5 comments

  • vessenes 15 minutes ago

    The title is dense and the paper is short. But the demo is outstanding: (https://huggingface.co/spaces/aiola/whisper-ner-v1). The sample audio is submitted with "entity labels" set to "football-club, football-player, referee" and WhisperNER returns tags Arsenal and Juventus for the football-club tag. They suggest "personal information" as a tag to try on audio.

    Impressive, very impressive. I wonder if it could listen for credit cards or passwords.

  • timbilt 8 hours ago

    GitHub repo: https://github.com/aiola-lab/whisper-ner

    Hugging Face Demo: https://huggingface.co/spaces/aiola/whisper-ner-v1

    Pretty good article that focuses on the privacy/security aspect of this — having a single model that does ASR and NER:

    https://venturebeat.com/ai/aiola-unveils-open-source-ai-audi...

    • Tsarp 3 hours ago

      Wouldnt it be better to run normal Whisper and NER on top of the transcription before streaming a response or writing anything to disk?

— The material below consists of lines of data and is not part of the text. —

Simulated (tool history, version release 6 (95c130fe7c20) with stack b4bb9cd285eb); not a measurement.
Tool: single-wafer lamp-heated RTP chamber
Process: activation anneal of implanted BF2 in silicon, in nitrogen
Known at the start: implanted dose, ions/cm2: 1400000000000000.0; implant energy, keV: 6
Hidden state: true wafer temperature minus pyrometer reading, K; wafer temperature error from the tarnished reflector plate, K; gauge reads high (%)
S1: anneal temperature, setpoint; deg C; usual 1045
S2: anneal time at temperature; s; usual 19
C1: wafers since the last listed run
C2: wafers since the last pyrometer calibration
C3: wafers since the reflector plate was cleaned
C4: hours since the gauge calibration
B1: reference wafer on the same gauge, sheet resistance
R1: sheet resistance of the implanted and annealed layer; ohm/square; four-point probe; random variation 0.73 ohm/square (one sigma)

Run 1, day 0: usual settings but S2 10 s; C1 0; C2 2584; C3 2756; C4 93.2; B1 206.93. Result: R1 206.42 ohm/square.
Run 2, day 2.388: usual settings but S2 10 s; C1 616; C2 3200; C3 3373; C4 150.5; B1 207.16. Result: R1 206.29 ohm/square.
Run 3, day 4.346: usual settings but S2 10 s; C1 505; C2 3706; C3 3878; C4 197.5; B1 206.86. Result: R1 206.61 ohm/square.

      What advantage does this offer?

    • wanderingmind 5 hours ago

      Looks like only inference available and no fine tuning code available

  • clueless 3 hours ago

    "The model processes audio files and simultaneously applies NER to tag or mask specific types of sensitive information directly within the transcription pipeline. Unlike traditional multi-step systems, which leave data exposed during intermediary processing stages, Whisper-NER eliminates the need for separate ASR and NER tools, reducing vulnerability to breaches."